Anonymous - 2003-03-04

The SphinxTrain script in xxx/scripts_pl/03.makeuntiedmdef contains a bug that will affect training with force-aligned transcripts.  All scripts that use the .transcription file must be directed to use either your original or a force-aligned transcript, depending on which kind of processing you're doing at the time.  In the SphinxTrain scripts, this is conditioned on a variable $CFG_FORCEDALIGN.

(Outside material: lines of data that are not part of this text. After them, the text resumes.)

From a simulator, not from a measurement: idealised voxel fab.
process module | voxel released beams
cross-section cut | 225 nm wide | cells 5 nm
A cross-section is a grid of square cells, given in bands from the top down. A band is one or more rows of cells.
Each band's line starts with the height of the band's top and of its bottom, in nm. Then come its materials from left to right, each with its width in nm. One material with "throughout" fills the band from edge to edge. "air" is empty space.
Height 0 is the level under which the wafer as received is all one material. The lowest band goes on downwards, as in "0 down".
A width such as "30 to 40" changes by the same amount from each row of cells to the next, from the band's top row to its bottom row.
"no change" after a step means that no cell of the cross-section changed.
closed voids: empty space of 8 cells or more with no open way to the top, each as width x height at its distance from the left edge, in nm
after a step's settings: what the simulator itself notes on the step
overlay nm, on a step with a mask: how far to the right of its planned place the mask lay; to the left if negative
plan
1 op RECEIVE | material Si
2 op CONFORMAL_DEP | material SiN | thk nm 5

The problem is that the script 03.makeuntiedmdef/make_untied_mdef.pl fails to do this, so it always used the non-aligned transcript.  You should add a few lines to make it do so.  Here's the diff:

94,101d91
< # Use proper transcript file, depending on $CFG_FORCEDALIGN
< if ( $CFG_FORCEDALIGN eq "no" ) {
<     $transcriptfile = $CFG_TRANSCRIPTFILE;
< } else {
<     $transcriptfile  = "$CFG_BASE_DIR/generated/${CFG_EXPTNAME}.alignedtranscripts";
< }
< &ST_Log("    Using $transcriptfile\n");
<
103c93
< system ("$MAKE_MDEF -phnlstfn $CFG_RAWPHONEFILE -dictfn $CFG_DICTIONARY -fdictfn $CFG_FILLERDICT -lsnfn $transcriptfile -ountiedmdef  $untiedmdef -n_state_pm  $CFG_STATESPERHMM -maxtriphones 10000 2>$logfile");
---
> system ("$MAKE_MDEF -phnlstfn $CFG_RAWPHONEFILE -dictfn $CFG_DICTIONARY -fdictfn $CFG_FILLERDICT -lsnfn $CFG_TRANSCRIPTFILE -ountiedmdef  $untiedmdef -n_state_pm  $CFG_STATESPERHMM -maxtriphones 10000 2>$logfile");